(1.) Both these Writ Petitions are directed against the judgment and order dated 7th may 2004 passed by the Industrial Court Mumbai dismissing the revision applications filed by the petitioners in both the petitions against the judgment of the Labour Court in the complaint bearing ho. ULP/322/1992, The Labour Court while deciding the complaint filed by the workman held that he had proved that the employer had committed unfair labour practice under item 1 of schedule IV of mrtu and PULP Act and had set aside the order of dismissal but restricted the backwages to 60% from the date of dismissal to the date of superannuation. Being aggrieved both the employers and the workman filed separate revision applications both of which were dismissed by the common judgment which is impugned in this petition.
(2.) The respondent no.1 in Writ Petition No.2908 of 2002 (hereinafter referred to as 'the workman') was employed by the petitioner (hereinafter referred to as 'the Company' ). The Company issued two charge sheets to him on 11th December 1991 and 24th April 1992 for the alleged misconducts. After holding an enquiry in which the workman was found guilty, by an order dated 22nd September 1992, the Company terminated the services of the workman. The workman had previously filed a complaint under section 28 of the Maharashtra Recognition of Trade Unions and Prevention of Unfair labour Practice Act, 1971 (for short "mrtu and pulp Act) which on his dismissal was amended to challenge the dismissal order. The workman challenged the order of termination as an unfair labour practice falling under item 1 of schedule IV of the mrtu and PULP Act. As the Labour Court found that the enquiry was defective it allowed the Company to adduce evidence to support the order of termination. After considering the evidence adduced before it, the Labour Court came to the conclusion that on 23rd April 1992, the workman left his place of work, went to the canteen and instigated the workers there over the quality of chapatis. Thereafter he started shouting, using and used un-parliamentary language and hurled abuses. The Labour Court accordingly held that the workman was guilty of the misconduct. It however held that the punishment imposed was shockingly disproportionate to the misconduct. It therefore held that the employer was guilty of committing unfair labour practice falling under clause (g) of item 1 of schedule IV of the mrtu and PULP Act.

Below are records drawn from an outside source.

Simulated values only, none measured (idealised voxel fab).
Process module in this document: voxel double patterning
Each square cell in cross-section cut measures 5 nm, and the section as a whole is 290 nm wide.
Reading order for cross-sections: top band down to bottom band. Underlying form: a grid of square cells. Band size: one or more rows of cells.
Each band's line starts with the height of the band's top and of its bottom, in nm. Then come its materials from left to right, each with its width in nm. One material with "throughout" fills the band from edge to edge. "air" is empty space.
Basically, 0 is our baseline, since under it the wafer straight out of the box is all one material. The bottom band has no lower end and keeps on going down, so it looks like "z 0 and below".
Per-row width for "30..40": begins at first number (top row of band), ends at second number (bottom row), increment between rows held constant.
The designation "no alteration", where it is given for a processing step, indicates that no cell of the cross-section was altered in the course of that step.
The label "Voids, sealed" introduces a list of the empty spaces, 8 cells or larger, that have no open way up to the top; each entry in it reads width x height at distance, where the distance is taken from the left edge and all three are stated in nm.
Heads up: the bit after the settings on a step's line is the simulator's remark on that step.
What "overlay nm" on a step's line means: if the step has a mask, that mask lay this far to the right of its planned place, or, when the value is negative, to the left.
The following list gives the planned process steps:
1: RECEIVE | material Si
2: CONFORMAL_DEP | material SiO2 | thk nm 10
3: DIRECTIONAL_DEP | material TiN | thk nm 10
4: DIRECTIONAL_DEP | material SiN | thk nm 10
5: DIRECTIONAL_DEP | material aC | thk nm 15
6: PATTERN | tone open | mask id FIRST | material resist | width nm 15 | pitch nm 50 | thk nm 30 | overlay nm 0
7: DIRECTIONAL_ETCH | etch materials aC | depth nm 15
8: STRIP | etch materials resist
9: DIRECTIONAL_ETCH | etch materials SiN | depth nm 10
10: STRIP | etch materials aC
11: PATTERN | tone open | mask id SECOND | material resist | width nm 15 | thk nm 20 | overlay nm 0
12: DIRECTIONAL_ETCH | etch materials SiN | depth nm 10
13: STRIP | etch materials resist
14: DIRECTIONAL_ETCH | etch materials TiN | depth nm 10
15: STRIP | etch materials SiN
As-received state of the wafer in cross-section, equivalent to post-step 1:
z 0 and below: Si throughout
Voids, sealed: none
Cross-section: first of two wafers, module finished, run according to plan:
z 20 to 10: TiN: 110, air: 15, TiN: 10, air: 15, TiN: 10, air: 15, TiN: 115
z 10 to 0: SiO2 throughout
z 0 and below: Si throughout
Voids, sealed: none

(3.) The Labour Court has also recorded a finding that the employer was also guilty of victimization falling under clause (a) of item 1 of schedule IV of the MRTU and PULP Act. However, it has not given any reasons why it considered the order as termination by. way of victimization. Counsel for the workmen was also unable to point out any thing from the judgment or the evidence to show that the order was of termination by way of victimization amounting to an unfair labour practice falling under clause (a) of item 1 of schedule IV of the MRTU and pulp Act. That finding therefore, has to be set aside.